Re: A serious enigma

Have you interrogated the router's logs?  It's usually a good place to start...  Look for things like unusual uPnP port activities and repetitive LAN access grants.  If you've not already done so, take time to discover and record the MAC addresses for all LAN side devices then make a point of actively monitoring the router logs for activities related to each device.  BTW, most routers have the ability to send these logs to a designated device/computer on the LAN.

FWIW, In SMB situations where a local "network traffic server" is not a cost effective option I prefer using a LAN<>WAN management appliance (such as a SonicWALL) in lieu of relying purely on the minimal NAT and FW capabilities of a router...

Good luck with your hunt!

John

Kudos0

Re: A serious enigma

I ran the Eset scan.  It didn't uncover anything meaningful.  It was unhappy about a few applications I had stored on my NAS but everything predated the current problem and I wiped them to be certain.  I am planning to subscribe to a VPN service.

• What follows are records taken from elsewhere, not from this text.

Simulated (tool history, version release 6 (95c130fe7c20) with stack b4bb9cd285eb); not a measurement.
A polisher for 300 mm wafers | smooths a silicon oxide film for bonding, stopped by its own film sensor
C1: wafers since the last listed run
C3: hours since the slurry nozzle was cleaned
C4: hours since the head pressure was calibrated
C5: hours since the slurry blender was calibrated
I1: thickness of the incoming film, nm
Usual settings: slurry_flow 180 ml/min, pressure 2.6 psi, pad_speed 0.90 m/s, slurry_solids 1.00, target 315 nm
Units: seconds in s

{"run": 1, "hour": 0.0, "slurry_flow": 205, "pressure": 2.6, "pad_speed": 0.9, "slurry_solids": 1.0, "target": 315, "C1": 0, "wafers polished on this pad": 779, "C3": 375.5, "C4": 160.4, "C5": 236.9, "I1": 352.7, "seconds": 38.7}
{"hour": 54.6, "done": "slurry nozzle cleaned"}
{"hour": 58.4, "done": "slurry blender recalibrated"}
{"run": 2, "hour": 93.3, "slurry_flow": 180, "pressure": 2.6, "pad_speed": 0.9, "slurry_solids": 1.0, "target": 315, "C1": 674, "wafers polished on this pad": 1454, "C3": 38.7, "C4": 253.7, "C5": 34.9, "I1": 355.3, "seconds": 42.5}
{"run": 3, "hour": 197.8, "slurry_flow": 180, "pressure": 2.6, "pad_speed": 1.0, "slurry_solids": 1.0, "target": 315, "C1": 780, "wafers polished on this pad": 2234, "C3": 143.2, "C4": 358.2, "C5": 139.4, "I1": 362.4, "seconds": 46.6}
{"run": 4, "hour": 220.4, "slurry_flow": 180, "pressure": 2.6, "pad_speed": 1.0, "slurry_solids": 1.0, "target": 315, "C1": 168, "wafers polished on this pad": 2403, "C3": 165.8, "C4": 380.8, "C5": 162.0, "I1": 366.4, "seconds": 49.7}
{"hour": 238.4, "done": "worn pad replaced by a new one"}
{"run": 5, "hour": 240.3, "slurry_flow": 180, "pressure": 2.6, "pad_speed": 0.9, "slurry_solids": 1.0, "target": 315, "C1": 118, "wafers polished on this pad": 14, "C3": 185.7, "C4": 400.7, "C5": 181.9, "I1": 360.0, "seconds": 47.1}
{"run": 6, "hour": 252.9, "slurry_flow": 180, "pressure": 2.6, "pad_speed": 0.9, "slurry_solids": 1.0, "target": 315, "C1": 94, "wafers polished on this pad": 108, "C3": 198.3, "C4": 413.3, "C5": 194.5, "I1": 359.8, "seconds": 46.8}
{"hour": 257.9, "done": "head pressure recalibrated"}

A question about the network appliances.  Most of them appear to be routers with VPN tunnels and hardware firewalls.  My own router - a Cradlepoint MBR1400 - appears to have these things already.  Certainly it has a VPN tunnel.  The firewall function may be weak because it operates through NAT.  Do you think it would pay me to buy a new unit from Cisco, Sonicwall or Netgear?

Kudos0

Re: A serious enigma

The MBR1400 is designed to be a secure endpoint for an enterprise class business WAN implementation.  It relies on the central business host (BB Internet <> WAN interface source point) in order to provide the actual Internet interface security. The security features within the MBR1400 are primarily meant for handling the corporate (hosting) linkage interface.  Unless I've misunderstood your topology description, it sounds to me like your present implementation has omitted that key sourcing security.  That's where a solution such as a SonicWALL can be inserted to overcome such omissions.  You may wish to consider consulting a certified IT firm/person whose qualified to advise on such topology configurations.

Kind regards,

John

Kudos0

Re: A serious enigma

According to the modem itself, it has a NAT firewall.  The help function states that, in default mode, it will keep the network invisible to the internet.  It only requires config changes if there is some software that won't run through it.  There is a configuration screen for the firewall.  It may not be a good firewall but it apparently is something.  Still shopping for a replacement router with firewall.   I'm not fond of getting a unit that requires annual paid license renewals.  I'd rather own one than rent one.